Rugged sport goes urban

Rugged sport goes urban

When kabaddi has entered the small screen, can product promotion be far behind?

The 100 per cent, purely swadeshi game that is kabaddi has got a big boost with TV channels bringing live this ‘grameen khel’ to our drawing rooms on eight channels in five languages! No kabaddi player ever thought his raiding and catching skills on a  muddy pitch would one day be beamed worldwide during prime time. But it has happened. Similarly, did any fan think his cine idol would be there on the ground to cheer the players?

So, naturally, when kabaddi is on the small screen can product promotion be far behind? Kidding, you ask? No sir, I am kabaddying. But how? Let’s suppose Pepsi sponsors a kabaddi team; its players can invade the rivals’ arena chanting Pepsi, Pepsi, Pepsi.. instead of the usual kabaddi, kabaddi, Kabaddi... Aren’t you promoting the product and incidentally the game, too? And when Pepsi is in the field, can Coca Cola lag behind. It will let loose its team whose players will be parroting Cola, Cola, Cola. At the end of each round they sip their brand drink in full view of the audience. Nice no?

Our energy drink makers can make a similar foray into the arena. Boost can boast that it is the source of energy when a player’s leg is pulled while Horlicks can even introduce a sports special on the lines of Junior and Women’s Horlicks.

Soap makers can have literally a field – albeit small compared to cricket – day. Wheel and Rin can fight it out on the muddy pitch with the respective teams chanting their product’s name while dodging their rivals. The players can then demo-wash their soiled uniform using the soaps of their brand sponsors. Though, it won’t look like politicians washing their dirty khadi on the  screen.

Amid all this, can the home appliance market remain aloof? Here is the chance to take their refrigerators and washing machines to the rural pockets through brand ambassadors in the form of kabaddi players. In fact, washing-machine makers can set up stalls at the venue where they will launder the players’ mucky uniforms. Well, if Ajay Devgan can have his white shirt washed in a jiffy while rushing for a shoot, cannot a kabaddi player get a similar facility? After all the machine is the same!

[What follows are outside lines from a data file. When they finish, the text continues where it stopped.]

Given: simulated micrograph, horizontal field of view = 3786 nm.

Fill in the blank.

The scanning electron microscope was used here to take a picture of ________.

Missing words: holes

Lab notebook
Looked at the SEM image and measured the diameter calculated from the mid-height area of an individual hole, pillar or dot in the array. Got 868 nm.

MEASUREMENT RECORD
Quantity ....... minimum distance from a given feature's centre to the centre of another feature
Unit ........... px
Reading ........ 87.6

Film stars owning kabaddi teams has its merits too. Shah Rukh Khan has a cricket team but no player chants his name on the field. With a kabaddi team, though, the players can replace kabaddi with Shah Rukh. Actor Govinda’s team can hum his name too, but a loss will mean Govindaaa, Gooovinda! Well, it’s good that this rustic game has entered the hall of fame. While it may not elbow out cricket, it can co-exist as a cousin.